A note about cookware: I was fortunate enough years ago to find a gorgeous stainless steel roasting pan on sale. What I like about my pan is that both the roaster and the lid can be used as separate pans on the stovetop. It also comes with a wire rack insert. If you don’t have such a roaster, you can still make this dish. To roast the meat, simply balance a rack over any kind of baking pan, or just trim the excess fat really well and skip the rack step. Then, when you are ready for the basting stage, transfer the meat to a casserole dish that can be fitted with a lid (when necessary) or use foil as a lid.
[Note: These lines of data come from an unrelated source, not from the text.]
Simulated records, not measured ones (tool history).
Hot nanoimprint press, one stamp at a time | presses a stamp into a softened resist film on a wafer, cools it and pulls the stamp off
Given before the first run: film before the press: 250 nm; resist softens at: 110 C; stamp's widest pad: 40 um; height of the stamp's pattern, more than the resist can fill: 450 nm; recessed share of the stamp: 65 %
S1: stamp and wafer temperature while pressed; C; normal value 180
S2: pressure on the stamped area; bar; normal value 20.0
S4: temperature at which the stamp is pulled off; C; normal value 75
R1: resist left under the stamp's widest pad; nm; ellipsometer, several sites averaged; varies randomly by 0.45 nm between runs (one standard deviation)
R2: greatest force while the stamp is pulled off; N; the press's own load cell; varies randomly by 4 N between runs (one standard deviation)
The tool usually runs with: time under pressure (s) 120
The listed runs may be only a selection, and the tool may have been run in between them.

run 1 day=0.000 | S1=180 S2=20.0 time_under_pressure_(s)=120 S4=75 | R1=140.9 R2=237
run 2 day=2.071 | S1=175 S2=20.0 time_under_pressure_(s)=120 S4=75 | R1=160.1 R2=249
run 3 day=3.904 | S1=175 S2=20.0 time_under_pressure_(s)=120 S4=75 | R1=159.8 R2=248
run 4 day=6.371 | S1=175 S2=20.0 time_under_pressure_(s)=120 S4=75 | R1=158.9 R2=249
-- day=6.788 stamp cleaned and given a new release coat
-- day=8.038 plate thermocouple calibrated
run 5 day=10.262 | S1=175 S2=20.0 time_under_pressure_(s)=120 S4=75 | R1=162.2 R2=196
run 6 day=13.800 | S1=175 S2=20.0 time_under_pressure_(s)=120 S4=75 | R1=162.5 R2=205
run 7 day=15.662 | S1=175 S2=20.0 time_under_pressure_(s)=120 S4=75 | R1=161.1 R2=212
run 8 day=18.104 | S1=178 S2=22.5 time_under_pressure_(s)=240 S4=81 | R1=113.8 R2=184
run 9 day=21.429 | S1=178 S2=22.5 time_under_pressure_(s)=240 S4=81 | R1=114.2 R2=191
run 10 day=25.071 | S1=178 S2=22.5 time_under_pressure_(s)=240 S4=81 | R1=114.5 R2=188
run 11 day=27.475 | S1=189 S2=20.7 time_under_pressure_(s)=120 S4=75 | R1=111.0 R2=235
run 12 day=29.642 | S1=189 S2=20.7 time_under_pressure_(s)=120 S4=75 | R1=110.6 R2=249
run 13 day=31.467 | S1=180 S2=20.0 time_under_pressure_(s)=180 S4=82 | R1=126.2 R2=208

A note about all that butter: Just go for it! And, don’t feel guilty eating it! I weighed myself the day after eating this recipe and I was down by half a pound! It’s all in the controlled carbohydrate approach to life. Keep the carbs to a minimum (I stay below 20 grams a day) and enjoy vitamin rich butter from cows that have truly been raised on pasture! If you can’t eat butter, but can use Ghee, I think it would work superbly in this recipe!
A note about pictures and our kitchen remodel: I had trouble getting a great picture, in part because we still have no light in our kitchen–or at least the dining area of our kitchen. Our remodel is progressing, but we’ve had so much company lately it’s going slowly. Thankfully, Brian has some time off this month to work on it!